Saturday, 20 June 2015

Popcorn Night: San Andreas



It is universally known that all earthquakes are terrible, no matter how prepared one is. The horrid thought of man-made civilization perishing away from brutal and uncontrollable forces can send a chill down anyone’s spine as they foreshadow the amount of destruction to be had. And that’s what this latest flick tries to illustrate in all of its Hollywood glory.

What happened:

After a 7.1 magnitude earthquake struck the Hoover Dam in Colorado, earthquake researcher and California Institute of Technology Professor Lawrence Hayes was left traumatized. Just before his eyes, cars were instantly pushed around like Hot Wheels, and the concrete divider which separated the dam’s bodies of water began to crumble as if it were made of drywall. Shocked by the outcome, Hayes promptly flew back to California and furthered his research of seismic activity along the Southern United States, only to be met with horror while being interviewed about the Colorado incident. Just moments after beginning, one student from the lab bolted towards him and interrupted the question period, saying in a hasty manner that a series of massive earthquakes would hit any city or landmark lying on the San Andreas Fault. Hayes rejected the idea at first, but was later told that all monitoring equipment in that region was properly calibrated and therefore free from error. Not believing what he was told, he grabbed the tablet with the collected data from the hands of his student, looking over the bizarre readings and even blinking twice to make sure that he wasn't hallucinating. Residents living near that area were later hit with an earthquake which was catastrophically gigantic, and stood amidst crumbling buildings and screams while forcefully crossing their fingers and hoping for survival. Meanwhile, main character and Los Angeles Fire Department rescue pilot Ray (played by Dwayne Johnson) loses sight of his ex-wife Emma and daughter Blake (both of which are located in San Francisco) and must scour the disheveled city in order to rescue them from peril. However, this proves to be a struggle as the entire city is ensued in chaos, unsure of what to do and where to go next. Matters are only made worse as a series of earthquakes follow, leading to a tsunami and the splitting of California into two parts.

The good and the bad:
While it may not have been the first film centered around forces of nature stirring metropolitan regions in the United States, San Andreas had an amazing story in which a torn family relationship is ironically mended together following one of the worst natural disasters to ever hit America in approximately two hundred years. Johnson was also a perfect fit to play the role as main character given his timid personality and muscular build, therefore making him the perfect silver screen father and firefighter. Even the setting of the movie was excellent as it thickened the story line, showing that no city (popular or not) is ever safe from destruction, and that in the end, nothing materialized can ever have a value which is even remotely comparable to human life.

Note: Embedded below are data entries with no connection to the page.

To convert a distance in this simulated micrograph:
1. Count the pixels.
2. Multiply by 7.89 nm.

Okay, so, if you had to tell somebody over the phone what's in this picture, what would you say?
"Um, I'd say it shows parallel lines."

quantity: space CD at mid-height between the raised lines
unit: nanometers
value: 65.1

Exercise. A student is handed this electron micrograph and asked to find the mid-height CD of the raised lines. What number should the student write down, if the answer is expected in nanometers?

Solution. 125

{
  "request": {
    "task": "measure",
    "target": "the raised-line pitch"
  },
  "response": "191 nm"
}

However, despite the movie’s good story line, there were some scenes in which the computer animations gave an unrealistic feel to the film. For example, when Ray crash-landed his helicopter into the front of a store window after it succumbed to engine failure, the chopper was barely damaged despite the forceful impact which it fell victim to. Another incident similar to this one could be seen near the end of the movie when Ray rides a Ski Doo and has a close encounter with the rotating fins of a large shipping vessel. But instead of severely damaging anything, the shipping vessel simply rips the roof off of the Ski Doo, leaving Ray and Emma completely unscathed despite them being inches away from danger. Although it is understandable that scenes such as this need to be included in the film to make it ripe with suspense and action, the filmmakers still could have improved on the level of drama which was used.

 Summing it up:

San Andreas is a film that won’t disappoint anyone looking for a Hollywood-esque storyline, though it was overly dramatic in some cases. Regardless, it was extremely enjoyable to watch (despite the technical difficulties which interrupted the movie playback at my local cinema,) and won’t disappoint any Dwayne Johnson fan or Hollywood blockbuster aficionado.